Lloyd Blankfein, the CEO of Goldman Sachs, has told a conference in Frankfurt that banks lost control of the exotic products they sold before the international banking. He repeated his earliercriticism of Wall Street compensation practices. He called the widespread anger over bankers’ pay “understandable and appropriate”.
Now before that sounds like humble pie, read Michael Lewis' comments on Bloomberg, satirising a fictional Goldman staffer's response to recent criticism:
"What small interest we maintain in the U.S. government is, we feel, in the public interest. Our current financial crisis has its roots in a single easily identifiable source: the envy others felt toward Goldman Sachs."
"The bozos at Merrill Lynch, the dimwits at Citigroup, the nimrods at Lehman Brothers, the louts at Bear Stearns, even that momentarily useful lunatic Joe Cassano at AIG -- all of these people took risks that no non-Goldman person should ever take, in a pathetic attempt to replicate Goldman’s financial returns."
"For too long we have allowed others to emulate us. Now we are working productively with Treasury Secretary Tim Geithner and the Congress to ensure that we alone are allowed to take the sort of risks that might destroy the financial system."

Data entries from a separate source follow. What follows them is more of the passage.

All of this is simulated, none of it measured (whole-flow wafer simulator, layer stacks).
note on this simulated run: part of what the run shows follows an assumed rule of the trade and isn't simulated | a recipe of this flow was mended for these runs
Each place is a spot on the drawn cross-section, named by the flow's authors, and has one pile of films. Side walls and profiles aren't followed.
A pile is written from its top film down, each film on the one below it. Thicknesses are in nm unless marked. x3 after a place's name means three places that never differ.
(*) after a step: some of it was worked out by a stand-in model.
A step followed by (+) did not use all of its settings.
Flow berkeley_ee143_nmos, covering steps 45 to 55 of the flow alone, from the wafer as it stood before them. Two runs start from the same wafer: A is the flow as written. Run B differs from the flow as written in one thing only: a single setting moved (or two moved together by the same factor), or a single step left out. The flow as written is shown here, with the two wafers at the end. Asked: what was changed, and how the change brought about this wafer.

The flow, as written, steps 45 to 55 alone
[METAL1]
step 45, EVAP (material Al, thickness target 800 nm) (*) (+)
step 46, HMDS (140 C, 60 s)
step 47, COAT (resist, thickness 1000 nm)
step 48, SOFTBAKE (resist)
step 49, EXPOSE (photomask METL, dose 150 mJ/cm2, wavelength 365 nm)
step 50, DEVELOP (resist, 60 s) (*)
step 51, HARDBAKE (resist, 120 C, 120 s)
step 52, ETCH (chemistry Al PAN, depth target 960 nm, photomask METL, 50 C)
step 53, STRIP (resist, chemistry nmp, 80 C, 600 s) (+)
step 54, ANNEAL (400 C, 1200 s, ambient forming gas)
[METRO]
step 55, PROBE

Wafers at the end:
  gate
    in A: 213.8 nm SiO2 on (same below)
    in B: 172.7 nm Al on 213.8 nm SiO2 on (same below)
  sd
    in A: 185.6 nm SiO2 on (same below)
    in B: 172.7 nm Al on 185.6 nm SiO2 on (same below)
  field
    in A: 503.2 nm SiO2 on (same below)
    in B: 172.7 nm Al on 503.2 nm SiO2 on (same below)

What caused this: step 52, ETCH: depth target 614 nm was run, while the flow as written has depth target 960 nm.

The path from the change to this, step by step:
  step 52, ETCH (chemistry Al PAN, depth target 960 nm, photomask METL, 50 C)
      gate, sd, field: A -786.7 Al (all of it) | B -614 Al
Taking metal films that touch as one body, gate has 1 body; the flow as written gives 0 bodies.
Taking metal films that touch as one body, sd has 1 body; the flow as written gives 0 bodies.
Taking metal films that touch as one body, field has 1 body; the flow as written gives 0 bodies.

The fictional Goldbug continues discussing the risks inherent in bailouts
"The real risk, when you think about it even for a minute, is the risk we take ourselves: that Goldman will cease to exist and we will cease to be Goldman employees. To flirt with such tragedy we obviously need to be paid."
Clearly, Mr Blankfein felt he has run considerable personal risks because in 2007 he "needed" to be paid $70 million. Goldman has already earmarked $11.4bn for employee compensation from the first half of the year. On a full year basis that would be an average of $770,000 across its 29,400 employees.